Guardrails

Two-stage guardrail system for AI response quality

Two-Stage Guardrail System #

Overview #

Hay uses a sophisticated two-stage guardrail system to ensure AI responses serve company interests while maintaining factual accuracy. This system replaces the previous single-stage confidence guardrail with a more pragmatic, company-focused approach.

Architecture #

flowchart TD
  A["fa:fa-robot AI Response Generated"]

  A --> B

  subgraph B["fa:fa-shield-halved  Stage 1: Interest Protection"]
    direction TB
    B1["Does this response harm<br/>company interests?"]
  end

  B -->|"fa:fa-xmark BLOCK"| ESC["fa:fa-user Escalate to Human"]
  B -->|"fa:fa-check PASS"| C{"Requires<br/>Fact Check?"}

  C -->|"No"| DEL1["fa:fa-paper-plane Deliver Response"]
  C -->|"Yes"| D

  subgraph D["fa:fa-magnifying-glass  Stage 2 · Fact Grounding"]
    direction TB
    D1["Are company-specific claims<br/>grounded in documents?"]
    D2["Grounding 60% · Retrieval 30% · Certainty 10%"]
    D1 --- D2
  end

  D -->|"High ≥0.8"| DEL2["fa:fa-paper-plane Deliver"]
  D -->|"Medium 0.5–0.8"| REC["fa:fa-rotate Recheck"]
  D -->|"Low <0.5"| ESC2["fa:fa-user Escalate"]
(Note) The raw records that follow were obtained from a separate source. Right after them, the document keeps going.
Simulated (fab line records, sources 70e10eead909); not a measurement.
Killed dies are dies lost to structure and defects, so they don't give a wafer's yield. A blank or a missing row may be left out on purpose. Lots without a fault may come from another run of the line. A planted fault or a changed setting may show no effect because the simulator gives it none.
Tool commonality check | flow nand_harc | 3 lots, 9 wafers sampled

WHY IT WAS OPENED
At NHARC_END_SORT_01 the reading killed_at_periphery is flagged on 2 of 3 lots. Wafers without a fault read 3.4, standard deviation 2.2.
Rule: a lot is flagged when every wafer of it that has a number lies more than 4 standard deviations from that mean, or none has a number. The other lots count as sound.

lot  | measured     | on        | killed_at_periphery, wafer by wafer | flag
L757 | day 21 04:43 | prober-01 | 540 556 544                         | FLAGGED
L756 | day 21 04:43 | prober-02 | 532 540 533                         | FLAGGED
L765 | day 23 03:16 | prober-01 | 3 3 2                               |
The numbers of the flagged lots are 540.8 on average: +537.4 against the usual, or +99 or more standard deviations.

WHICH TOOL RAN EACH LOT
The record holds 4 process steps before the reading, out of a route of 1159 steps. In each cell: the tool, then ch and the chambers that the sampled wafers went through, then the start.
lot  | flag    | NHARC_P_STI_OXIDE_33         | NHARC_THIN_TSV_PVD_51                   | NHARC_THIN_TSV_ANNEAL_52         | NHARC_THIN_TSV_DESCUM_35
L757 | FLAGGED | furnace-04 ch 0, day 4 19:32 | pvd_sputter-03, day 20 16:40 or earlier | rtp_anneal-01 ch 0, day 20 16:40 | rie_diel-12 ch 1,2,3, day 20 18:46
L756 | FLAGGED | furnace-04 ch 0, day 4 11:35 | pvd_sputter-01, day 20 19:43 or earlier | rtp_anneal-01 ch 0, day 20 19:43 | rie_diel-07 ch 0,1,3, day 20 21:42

  style A fill:#e8f3ff,stroke:#568aff,color:#0a155c
  style ESC fill:#fdf3f3,stroke:#e88181,color:#8a2a2a
  style ESC2 fill:#fdf3f3,stroke:#e88181,color:#8a2a2a
  style DEL1 fill:#ecfdf5,stroke:#6ee7b7,color:#065f46
  style DEL2 fill:#ecfdf5,stroke:#6ee7b7,color:#065f46
  style REC fill:#fffbeb,stroke:#fbbf24,color:#78350f
  style C fill:#fff,stroke:#568aff,color:#0a155c

Stage 1: Company Interest Protection #

Purpose #

Block responses that harm company interests while allowing helpful, on-topic assistance. This is the primary guardrail - pragmatic and business-focused.

What Gets Blocked #

1. Off-Topic Responses (`violationType: "off_topic"`) #

Responses completely unrelated to the company's business domain.

Example (E-commerce):

❌ BLOCKED
Customer: "What's the weather like?"
AI: "Let me check the weather for your city. Which city are you in?"

✅ SHOULD BE
AI: "I can't help with weather information. Is there anything about our products I can help you with? Or would you like me to transfer you to a team member?"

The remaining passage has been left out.